I almost wish I'd gotten a little further in that process, just to see what it was like.
If it's the place I think it is, they have what I consider an unnecessary thing on their homepage re: VA Tech.
My mom had a "Late Term Abortion" when I was a very little kid. It was due to a miscarriage that didn't complete and she would have died without it. I have strong feelings on the matter, as you might imagine.
My mom had a "Late Term Abortion" when I was a very little kid. It was due to a miscarriage that didn't complete and she would have died without it. I have strong feelings on the matter, as you might imagine.
So did my mother, and I'd not be here if she hadn't because it was the pregnancy before me. Though Mother always called it a miscarriage, because she wasn't the kind of woman to get an abortion.
I really can barely even think about any of this stuff, because it makes me so crazy. The good news for your mother, Robin, is that even today she'd be protected if it was her life at stake.
Connie, on the flip side, I have a friend who works in reproductive health who recently had a miscarriage, and she talked about the abortion she had to get after the fetus stopped growing.
Where I'm gobsmacked is that health is not seen as justification enough. I mean, I have the right to defend myself in general, just not inside my own body?
with a gun, yes.
at the doctor, nsm.
Whoa, the Cho did have a history of mental illness -- I didn't know that.
(Assuming that we can trust Fox news?)
And Nikki Giovanni was one of his teachers?
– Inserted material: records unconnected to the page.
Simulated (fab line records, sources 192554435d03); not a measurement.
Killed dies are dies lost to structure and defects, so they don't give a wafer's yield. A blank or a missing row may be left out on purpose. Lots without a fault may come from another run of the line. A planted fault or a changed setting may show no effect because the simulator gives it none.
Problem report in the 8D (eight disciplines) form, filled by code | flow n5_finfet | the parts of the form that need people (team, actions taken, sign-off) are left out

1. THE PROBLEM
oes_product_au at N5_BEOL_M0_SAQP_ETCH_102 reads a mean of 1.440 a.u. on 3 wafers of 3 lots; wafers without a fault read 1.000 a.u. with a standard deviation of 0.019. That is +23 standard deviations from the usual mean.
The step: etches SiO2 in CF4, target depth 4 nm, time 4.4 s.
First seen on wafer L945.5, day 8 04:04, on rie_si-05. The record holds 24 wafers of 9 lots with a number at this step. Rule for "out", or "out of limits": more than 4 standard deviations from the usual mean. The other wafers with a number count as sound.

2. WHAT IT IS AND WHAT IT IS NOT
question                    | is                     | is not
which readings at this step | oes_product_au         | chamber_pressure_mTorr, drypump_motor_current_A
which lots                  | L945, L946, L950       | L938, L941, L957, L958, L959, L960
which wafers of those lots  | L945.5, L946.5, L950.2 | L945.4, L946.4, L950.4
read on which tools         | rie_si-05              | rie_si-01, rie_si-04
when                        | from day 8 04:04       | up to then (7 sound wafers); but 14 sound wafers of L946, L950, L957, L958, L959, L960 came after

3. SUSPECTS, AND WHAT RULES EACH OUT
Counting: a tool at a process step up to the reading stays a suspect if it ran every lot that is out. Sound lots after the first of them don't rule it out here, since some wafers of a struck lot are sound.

"It was not bad poetry. It was intimidating," poet Nikki Giovanni, one of his professors, told CNN.
"I know we're talking about a youngster, but troubled youngsters get drunk and jump off buildings," she said. "There was something mean about this boy. It was the meanness — I've taught troubled youngsters and crazy people — it was the meanness that bothered me. It was a really mean streak."
Giovanni said her students were so unnerved by Cho's behavior, including taking pictures of them with his cell phone, that some stopped coming to class and she had security check on her room. She eventually had him taken out of her class, after threatening to quit if he wasn't removed.
Lucinda Roy, a co-director of creative writing at Virginia Tech, said she tutored Cho after that. She said she tried to get him into counseling in late 2005 but he always refused.
"He was so distant and so lonely," she told ABC's "Good Morning America" Wednesday. "It was almost like talking to a hole, as though he wasn't there most of the time. He wore sunglasses and his hat very low so it was hard to see his face."